William Randolph Hearst also understood the threat that popularized hemp production could have on his paper industry. His business manufactured paper from tree fiber, and he understood that hemp grew much faster and could be manufactured cheaper than the product he was producing. In order for Hearst’s company to thrive, he knew he must be the main producer of paper in the USA and had to do something to prevent the production of hemp. But there was only so much these two companies could do to prevent another rise in the production of hemp. As the adage goes, we get by with a little help from our friends, especially if those friends are powerful.

Enter into the scenario the Secretary of Treasury under President Herbert Hoover, Mr. Andrew Melon. Andrew Melon was the owner of Melon Bank which was the financial backer of both DuPont and Hearst. As a man that undoubtedly understood the woes of his constituents and with these expressed concerns, he created the Bureau of Narcotics and chose none other than the husband of his niece, Harry Anslinger, to head the department. At that time Anslinger was out of work due to the end of prohibition, where he was a key figure in that campaign. Anslinger was the final piece of the puzzle, and the man they needed to help bring an end to industrial hemp production in the US. However, doing so would take a bit of finesse.

Enter into the equation the Mexican Revolution of 1910, which created an influx of Mexican immigrants into the United States. The immigrants brought along with them a tradition of smoking the flowers from the cannabis plant. The immigrants were not favorably welcomed, and Harry Anslinger began using their cannabis use as a way to demonize their population.

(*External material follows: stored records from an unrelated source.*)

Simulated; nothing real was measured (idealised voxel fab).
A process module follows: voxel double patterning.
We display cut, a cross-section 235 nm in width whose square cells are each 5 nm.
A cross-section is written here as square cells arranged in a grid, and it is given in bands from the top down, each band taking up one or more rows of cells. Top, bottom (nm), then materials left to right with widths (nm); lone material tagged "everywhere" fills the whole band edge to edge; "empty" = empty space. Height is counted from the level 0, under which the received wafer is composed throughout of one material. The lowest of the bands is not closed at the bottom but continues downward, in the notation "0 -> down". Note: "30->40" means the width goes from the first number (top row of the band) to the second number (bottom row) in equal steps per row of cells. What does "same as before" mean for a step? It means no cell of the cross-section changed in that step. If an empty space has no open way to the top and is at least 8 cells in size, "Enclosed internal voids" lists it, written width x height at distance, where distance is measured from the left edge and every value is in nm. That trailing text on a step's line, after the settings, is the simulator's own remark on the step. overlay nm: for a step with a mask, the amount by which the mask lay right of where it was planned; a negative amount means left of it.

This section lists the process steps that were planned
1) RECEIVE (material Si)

He effectively created a smear campaign equating Mexican immigrant recreational cannabis use as a cause of the violent crimes and socially-deviant behaviors committed by this “racially inferior” class of people. Feeding off the overwhelming popularity of racism, Anslinger consistently spread, through articles in William Randolph Hearst’s own newspaper publications, slanderous and unsubstantiated rumors that the use of cannabis by Mexican immigrants was leading to rapes and murders throughout the country. He even started using the Mexican slang for cannabis, marijuana, when referencing the problem and not once make a plausible effort to substantiate the difference between marijuana and industrial hemp.

The smear campaign continued through the 1930s. The great depression caused the resentment of immigrants to grow and the hatred or fear of marijuana to be solidified within the minds of the people. Congress passed the Marijuana Tax Act in 1937, leading to extreme regulation of industrial hemp and eventually the modern prohibition of the cannabis plant in the U.S.

Hemp in World War II
In 1942, the Japanese war campaign in the Pacific Ocean led to the invasion of the Philippines, which cut off supplies of Manila hemp fiber destined for the U.S. Understanding the importance of hemp fiber to their own war efforts, the U.S. government decided to distribute 400,000 pounds of hemp cannabis seeds to farmers from Wisconsin through Kentucky. The campaign was given the marketing slogan “Hemp for Victory,” and the USDA even produced a film and pamphlets outlining the importance and need for industrial hemp production. The government viewed industrial hemp as a major key factor to the war effort that it even waived military service duty for the farmers and their sons.

From 1942 until 1946, American farmers grew an average of 42,000 annually. When the war ended, the production of hemp and all remaining fields and crops were ordered to be destroyed. The remnants of these victory farms can still be seen on the edges of the fields they once populated where the plant is casually referred to as ditch weed, with most of the population not even knowing the history of how the plant got to be there. The final nail in the coffin of industrial hemp came in 1970 with the passing of the Controlled Substance Act, which classified all types of cannabis, marijuana, and industrial hemp included, as Schedule 1 drugs making them illegal to grow or possess and levying heavy consequences for those who are caught doing so. At this point, industrial hemp production was officially a thing of the past.

Necessity Dictates Change: Industrial Hemp Finds New Hope
As the environmental effects of the overconsumption of products made from limited resources, such products made from petroleum fossil fuels, and the widespread damage of deforestation from paper production are becoming ever more apparent, people in the U.S. and globally are looking for a reliable and renewable resource that is easy to grow. Without surprise, hemp is one option that is getting some serious attention, and the government isn’t trying to stop it this time.

A provision in 2014 was included in the Federal Farm Bill allowing for the cultivation of industrial hemp by state universities and state departments of agriculture for research under an agricultural pilot program or if the state has already passed a law allowing the industrial production of hemp. Currently, 21 states in the U.S. have enacted state laws approving the cultivation of hemp for industrial or research purposes. These laws are all built around three major points: (1) The laws strictly define hemp as different from marijuana (2) Industry is regulated, and the grower must be licensed and registered through the state. (3) Hemp is excluded from the states’ Controlled Substance list. On the federal level, leaders of both main political parties are taking steps to differentiate between cannabis the drug and cannabis the plant with industrial uses. Experts believe this will inevitably lead to the unrestricted cultivation of industrial hemp in the United States.